2.2 Plotting performance curves

To make plotting examples more interesting, let’s use also another variant that uses Zonation’s masking capability.

# Variant: 05_hierarchical_removal_mask
variant.mask <- get_variant(tutorial.project, "05")

featurenames(variant.mask) <- c("Koala", "Masked.owl", "Powerful.owl", 
                             "Tiger.quoll", "Sooty.owl", "Squirrel.glider",
                             "Yellow-bellied.glider")
labels <- c("mammals", "owls")
names(labels) <- c(1, 2)
groupnames(variant.mask) <- labels

results.mask <- results(variant.mask)
feature.curves.mask <- curves(results.mask)
feature.grp.curves.mask <- curves(results.mask, groups = TRUE)

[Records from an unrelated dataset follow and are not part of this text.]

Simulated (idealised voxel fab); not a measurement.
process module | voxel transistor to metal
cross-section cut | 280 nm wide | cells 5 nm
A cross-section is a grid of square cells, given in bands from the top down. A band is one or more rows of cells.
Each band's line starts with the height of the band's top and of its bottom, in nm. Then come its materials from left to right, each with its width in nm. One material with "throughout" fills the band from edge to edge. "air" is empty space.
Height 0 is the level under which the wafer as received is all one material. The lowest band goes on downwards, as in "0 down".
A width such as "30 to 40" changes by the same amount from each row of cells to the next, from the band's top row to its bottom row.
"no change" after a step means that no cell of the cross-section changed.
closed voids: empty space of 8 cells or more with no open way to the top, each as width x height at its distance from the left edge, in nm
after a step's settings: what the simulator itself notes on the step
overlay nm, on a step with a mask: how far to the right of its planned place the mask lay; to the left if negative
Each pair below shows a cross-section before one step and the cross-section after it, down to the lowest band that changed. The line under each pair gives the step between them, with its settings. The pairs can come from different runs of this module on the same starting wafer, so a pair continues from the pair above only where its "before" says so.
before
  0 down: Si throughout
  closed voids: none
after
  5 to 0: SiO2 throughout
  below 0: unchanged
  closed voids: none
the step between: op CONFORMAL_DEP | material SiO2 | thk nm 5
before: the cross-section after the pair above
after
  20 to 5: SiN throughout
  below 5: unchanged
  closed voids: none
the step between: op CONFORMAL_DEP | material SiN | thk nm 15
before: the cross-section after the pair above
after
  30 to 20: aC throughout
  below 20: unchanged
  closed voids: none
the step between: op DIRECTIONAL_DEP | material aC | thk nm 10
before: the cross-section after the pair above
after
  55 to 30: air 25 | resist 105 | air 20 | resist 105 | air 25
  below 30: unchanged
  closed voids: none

Performance data (curves) can also be easily plotted, feature- or group-wise:

plot(feature.curves.caz)

Plotting-methods for ZCurvesDataFrame and ZGroupCurvesDataFrame classes include a couple of convenience arguments as well. By default, the scale on x-axis ranges from 0 to 1 and has a label “Prop. of landscape lost”. The other way of presenting the x-axis is to have it range from 1 to 0 and label it “Proportion of landscape under conservation”. This behavior can be controlled by using the argument invert.x for plot-method. The title of the plot can be set using main-argument.

plot(feature.curves.caz, invert.x = TRUE, main = "All features")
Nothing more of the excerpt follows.